Sony HDR-TD10E 3D camcorder review
The Sony HDR-TD10E 3D camcorder is a great way to start making 3D movies with ease, thanks to its high-performing lens and a generous 3.5-inch LCD touchscreen
Sony HDR-TD10E 3D camcorder review
- Easy to use
- Great 3D visuals
- Impressive still shots
- Disappointing 3D touchpanel
- Bit pricey
- Slightly heavy build
Earning early bragging rights the Sony HDR-TD10E was announced before the JVC GS-TD1 making it the world’s first full HD 3D camcorder. Sony have given 3D its full support from the start, and as 3D TVs continue to trickle into homes and more Hollywood movies get the 3D treatment, the HDR-TD10E hopes to have consumers making their very own 3D films with ease.

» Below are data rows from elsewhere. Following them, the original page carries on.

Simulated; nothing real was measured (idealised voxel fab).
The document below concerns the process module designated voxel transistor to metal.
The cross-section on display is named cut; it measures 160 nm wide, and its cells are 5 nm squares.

Named in the T3 Hot 100 gadgets on the planet, is it worth its scorching status? We took a closer look to find out.
Sony HDR-TD10E: Design and build
The first thing you’ll notice is the square-like design which dictated by the necessity to house the dual lens system required to create the stereoscopic footage, can prove difficult to find a natural grip. The extra lens also adds significant weight to the device, and while the TD10E does include a softer, more textured finish on the gripping side of the camcorder, an extended period of recording did prove a little tiring on the arm.
The 3.5-inch LCD touchscreen panel which allows you to view 3D as you record without the need for 3D glasses, has a 16:9 ratio which is an ideal size for reviewing your fooage. The touchscreen interface is by no means iPhone-like in responsiveness, but navigating through menus is generally a very straightforward process.
Sony HDR-TD10E: 3D shooting
With no need to calibrate the device for 3D recording, simply flick the switch at the rear of the device and begin shooting. Those concerned about staring at a 3D screen for long periods of time, will be happy to know that you can switch back to a 2D display whilst continuing to film in 3D. Essentially though, it’s a case of filming as you would do with a standard 2D camcorder, with the addition of a manual zoom to adjust image depth. The Optical SteadyShot Active mode is a welcome inclusion during 3D shooting mode and works excellently leaving you to concentrate on getting the very best 3D footage. The 10X optical zoom (compared to the TD1’s 5x optical zoom) means you can get up nice and close without losing clarity, which is ideal for 3D filming where close-up shots can be most effective.
Sony HDR-TD10E: 3D playback
The first port of call for viewing your 3D footage is the LCD touchpanel, which reminded us a lot of our experiences with the Nintendo 3DS. The 3D ‘sweet spot’ took some time adjusting to, while we noticed a 'ghosting' effect around subject matter during 3D playback mode. The TD10E does allow you to adjust the 3D during playback, but we found this process quite complex to master.
3D was of course made to be best appreciated on larger screen surroundings and that is where the TD10E really begins to excel. We hooked it up to the Sharp Aquos Quattron 3D TV and were surprised by the contrasting results when compared to playback on the touchpanel. There's no need to play around with depth adjustments or anything else for that matter as footage displayed 3D as we'd hoped, with the Exmor CMOS sensors doing an excellent job of reducing noise to produce clear, eye-popping 3D content. That visual performance is well matched by the 5.1 channel surround sound which delivers rich audio and adds to the overall impact of the recording.
Sony HDR-TD10E: 2D shooting
The TD10E also delivers full HD 2D recording and while footage was generally decent, it did have a slight grainy element which was evident in playback leaving us a little disappointed especailly when the 3D performance was so strong. Unlike the Sony Bloggie 3D, you cannot take 3D pictures, but you can take 2D photographs. The combination of a 7.1-megapixel sensor and 12X optical zoom makes for sharp images, picking up great levels of detail like the smudges on a smartphone for instance. The built-in flash also means its a great performer in dimly lit areas.
Sony HDR-TD10E: Verdict
Many are likely to bulk at the price, but if you want to start shooting in 3D and have little knowledge about filming in the format, the TD10E takes many of those complex aspects out of your hands. While we were left a little disappointed with the touchscreen panel in 3D mode and the 2D shooting performance, but the TD10E earns its spurs with some great additional features and most importantly delivering rich 3D content with minimal fuss.